CARRIES DAUGHTER'S BODY HOME IN HIS ARMS.

It appears that Miss Blackburn had attended the matinee with her father, James Blackburn. They had seats in the first balcony. In the panic father and daughter became separated. The father escaped to the Randolph street lobby and then started back for his daughter. He found her body on the staircase horribly burned. Catching up the lifeless form and wrapping it in his overcoat, Mr. Blackburn rushed to the street and procured a cab, in which he was driven with his burden directly to the Northwestern station. He caught the first train for Glen View and had the body of his child at home in half an hour.

SAD ERROR IN IDENTIFICATION.

Mrs. Lulu Bennett, Chicago, whose daughter, Gertrude Eloise Swayze, 16 years old, was a victim of the holocaust, thought she would avoid the gruesome task of making a tour of the morgues, so she asked a friend to search for her daughter's body. After visiting a number of morgues he finally found the body of a girl at Rolston's, in Adams street, which he identified as Miss Swayze. The body was conveyed to the mother's residence, but when she looked at the body she turned away with a moan and said: "That is not my Gertrude; take it away, take it away. There has been some terrible mistake made."
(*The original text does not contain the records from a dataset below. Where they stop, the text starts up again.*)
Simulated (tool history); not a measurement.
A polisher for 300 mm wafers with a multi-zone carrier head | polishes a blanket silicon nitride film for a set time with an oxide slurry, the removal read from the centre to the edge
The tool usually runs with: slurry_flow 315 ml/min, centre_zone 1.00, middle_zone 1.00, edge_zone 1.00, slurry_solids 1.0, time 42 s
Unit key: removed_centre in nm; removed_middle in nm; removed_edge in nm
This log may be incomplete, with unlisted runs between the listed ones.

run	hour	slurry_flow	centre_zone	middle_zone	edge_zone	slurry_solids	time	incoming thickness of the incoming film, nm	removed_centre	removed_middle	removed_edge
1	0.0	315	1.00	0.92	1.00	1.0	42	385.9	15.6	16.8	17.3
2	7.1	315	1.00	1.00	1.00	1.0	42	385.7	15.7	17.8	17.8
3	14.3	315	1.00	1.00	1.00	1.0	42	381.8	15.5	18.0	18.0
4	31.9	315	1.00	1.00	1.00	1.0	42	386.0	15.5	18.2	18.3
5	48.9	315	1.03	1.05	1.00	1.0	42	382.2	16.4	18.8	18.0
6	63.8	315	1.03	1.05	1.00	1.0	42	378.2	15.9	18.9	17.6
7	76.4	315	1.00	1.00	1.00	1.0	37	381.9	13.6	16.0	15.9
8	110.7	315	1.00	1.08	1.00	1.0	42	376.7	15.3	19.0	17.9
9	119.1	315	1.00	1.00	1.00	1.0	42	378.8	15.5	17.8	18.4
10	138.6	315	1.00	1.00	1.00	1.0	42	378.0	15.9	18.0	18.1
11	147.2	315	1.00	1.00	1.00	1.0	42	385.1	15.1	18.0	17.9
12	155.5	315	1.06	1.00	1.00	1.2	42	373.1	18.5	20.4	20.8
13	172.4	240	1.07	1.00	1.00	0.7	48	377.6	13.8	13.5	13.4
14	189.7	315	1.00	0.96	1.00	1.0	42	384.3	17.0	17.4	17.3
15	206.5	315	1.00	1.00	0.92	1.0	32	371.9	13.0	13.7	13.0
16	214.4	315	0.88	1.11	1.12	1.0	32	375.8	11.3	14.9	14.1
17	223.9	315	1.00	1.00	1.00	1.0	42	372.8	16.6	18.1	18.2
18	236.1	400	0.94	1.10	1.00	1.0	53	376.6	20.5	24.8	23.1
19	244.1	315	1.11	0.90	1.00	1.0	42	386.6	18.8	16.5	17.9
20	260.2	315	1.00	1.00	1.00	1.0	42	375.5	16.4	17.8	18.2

Mrs. Bennett made a personal tour of the morgues afterward and found her daughter's body.

THE HANGER OF THE ASBESTOS CURTAIN.

The asbestos curtain at the Iroquois theater was not hung in a manner satisfactory to Lyman Savage, the stage carpenter who put it up, according to a statement he made to his son, C. B. Savage, head electrician at Power's theater, a short time before his death which occurred indirectly as a result of the fire.

Mr. Savage, who lived at 1750 Wrightwood avenue and who was a stage carpenter in Chicago for twenty-five years, worked at the Iroquois theater until two weeks before the fire, when he was compelled to leave because of kidney trouble. His son ascribes his death to excitement over the Iroquois fire. That disaster was uppermost in his mind.

Mr. Savage said: "I asked my father if he hung the asbestos curtain at the Iroquois theater and he said he did. I then asked him if he hung the curtain according to his own ideas, and he replied in substance: 'No, that curtain was not hung my way, but Cummings' (the stage carpenter's) way. If you want to see a curtain hung my way you should see the curtain in a theater I worked on in Michigan last fall.'

"My father did not specify what point about the hanging of the curtain he did not approve, and I do not know what feature of the work he was not satisfied with.